After enjoying a beautiful sunset behind the Matha Pahar we were back to the resort to enjoy the cultural evening of local Chou dance and some baul artists. The sunrise next morning was a sight to behold. After breakfast we checked out from Malgudi Resorts and started on our drive towards Muruguma Lake. This road meandered through winding bends lined up with the orange hue of palash touching the blue sky.

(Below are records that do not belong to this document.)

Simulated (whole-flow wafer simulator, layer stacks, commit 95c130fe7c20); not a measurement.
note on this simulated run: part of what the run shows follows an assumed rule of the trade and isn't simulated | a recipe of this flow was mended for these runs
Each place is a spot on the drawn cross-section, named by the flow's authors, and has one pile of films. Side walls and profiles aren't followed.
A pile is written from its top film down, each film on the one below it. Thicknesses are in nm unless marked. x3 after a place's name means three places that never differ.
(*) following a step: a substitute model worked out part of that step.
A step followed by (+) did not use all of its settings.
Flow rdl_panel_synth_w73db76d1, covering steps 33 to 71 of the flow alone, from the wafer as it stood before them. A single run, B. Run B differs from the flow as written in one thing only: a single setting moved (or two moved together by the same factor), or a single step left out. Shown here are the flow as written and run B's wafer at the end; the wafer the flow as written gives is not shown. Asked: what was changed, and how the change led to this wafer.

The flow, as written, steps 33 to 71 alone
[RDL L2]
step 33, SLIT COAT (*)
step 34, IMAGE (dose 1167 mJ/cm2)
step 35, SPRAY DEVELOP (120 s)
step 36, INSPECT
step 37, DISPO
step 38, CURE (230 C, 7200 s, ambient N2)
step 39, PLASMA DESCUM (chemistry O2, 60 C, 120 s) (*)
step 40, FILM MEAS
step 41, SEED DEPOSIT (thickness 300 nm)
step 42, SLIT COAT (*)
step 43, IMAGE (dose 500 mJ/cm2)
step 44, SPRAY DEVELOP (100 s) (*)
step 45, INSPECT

Muruguma Lake is the best scenic location in Purulia with a wide natural water body and a dam. A few resorts are also available at this site. Our next destination was Garpanchakot Forest Resort, two hours away by road and where we had daal bhaat, aalu posto, fish curry and omelet in gravy for lunch. There was just about time to rush to Baranti Lake to watch the famous sunset. The Sun sets over the lake behind the hills around reflecting the shadows on the lake. It’s a picturesque view that remains etched in our minds. The return journey from Baranti took us to a few temples here and there, such as Jai Chandi Pahar being the best atop the hill.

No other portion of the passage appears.